Have you ever thought of applying for a job that you didn’t feel qualified for? What did you do? Did you talk yourself out of it? If you are anything like me, you may suffer from Imposter Syndrome. It’s so easy to just walk away from new positions when you don’t think you’re qualified. If you’re transitioning from teaching, you may not feel fully qualified for new positions but that’s NOT TRUE. Here’s my helpful guide to help you determine whether or not you should apply for that Dream Job.

Unqualified vs. Under Qualified

First, you should know the difference between being unqualified and under qualified.

Unqualified means that you have NO experience that the position is asking for. Example: A job training animals to act for movies would be SO FUN! I should apply even though I have no experience working with animals or in the movie industry. If you are unqualified, don’t apply. If it seems like a dream job then you should start exploring the skills required to get some experience. Check out my blog about learning new skills when transitioning from the classroom.

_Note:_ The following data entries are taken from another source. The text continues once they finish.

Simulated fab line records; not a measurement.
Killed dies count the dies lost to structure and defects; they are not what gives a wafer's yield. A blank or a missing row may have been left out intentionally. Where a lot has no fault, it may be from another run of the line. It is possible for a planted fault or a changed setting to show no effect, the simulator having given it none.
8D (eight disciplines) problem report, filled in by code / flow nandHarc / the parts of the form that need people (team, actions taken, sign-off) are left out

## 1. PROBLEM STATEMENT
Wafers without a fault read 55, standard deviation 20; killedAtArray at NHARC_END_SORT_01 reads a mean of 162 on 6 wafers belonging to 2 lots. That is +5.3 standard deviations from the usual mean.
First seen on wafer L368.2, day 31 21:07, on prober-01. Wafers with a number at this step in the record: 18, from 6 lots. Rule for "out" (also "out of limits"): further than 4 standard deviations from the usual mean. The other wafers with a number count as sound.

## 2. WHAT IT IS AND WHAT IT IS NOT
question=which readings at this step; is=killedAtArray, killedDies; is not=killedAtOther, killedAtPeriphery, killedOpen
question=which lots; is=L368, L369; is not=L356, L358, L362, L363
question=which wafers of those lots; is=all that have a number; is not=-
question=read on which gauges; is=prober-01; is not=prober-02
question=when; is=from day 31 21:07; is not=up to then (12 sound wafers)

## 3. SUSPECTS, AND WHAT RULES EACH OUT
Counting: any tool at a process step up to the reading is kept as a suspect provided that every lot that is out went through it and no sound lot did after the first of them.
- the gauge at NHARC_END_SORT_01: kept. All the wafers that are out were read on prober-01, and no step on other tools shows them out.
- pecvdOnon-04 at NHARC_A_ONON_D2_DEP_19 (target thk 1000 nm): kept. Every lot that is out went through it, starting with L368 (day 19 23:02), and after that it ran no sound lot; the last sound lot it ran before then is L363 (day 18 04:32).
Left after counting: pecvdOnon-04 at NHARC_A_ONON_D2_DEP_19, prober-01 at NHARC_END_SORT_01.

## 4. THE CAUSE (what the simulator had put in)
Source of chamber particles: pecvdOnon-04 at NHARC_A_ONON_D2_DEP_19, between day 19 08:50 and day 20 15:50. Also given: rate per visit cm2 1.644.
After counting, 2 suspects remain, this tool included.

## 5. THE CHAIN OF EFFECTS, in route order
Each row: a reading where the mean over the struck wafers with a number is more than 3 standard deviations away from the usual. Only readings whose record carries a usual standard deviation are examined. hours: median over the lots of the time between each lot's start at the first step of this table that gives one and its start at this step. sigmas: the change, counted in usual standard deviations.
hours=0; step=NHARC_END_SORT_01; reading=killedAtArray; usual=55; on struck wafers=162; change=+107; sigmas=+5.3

Underqualified means that you have some experience in the position, but not exactly what they are asking for. Example: This position is asking for 7 years experience in education or training, when I’ve only been a teacher for 3 years. If you are underqualified, YOU SHOULD STILL APPLY. If you have transferrable skills, are confident in your ability to perform, or bring anything unique to this position then you are a great candidate.

I received my last position as an Instructional Designer with less experience than was written on the application – AND I STILL NEGOTIATED A SALARY INCREASE. How did I do this? Not only did I come in with confidence that I could perform the job even without the experience necessary, but I proved to them that I would bring unique skills to their company that the other candidates did not.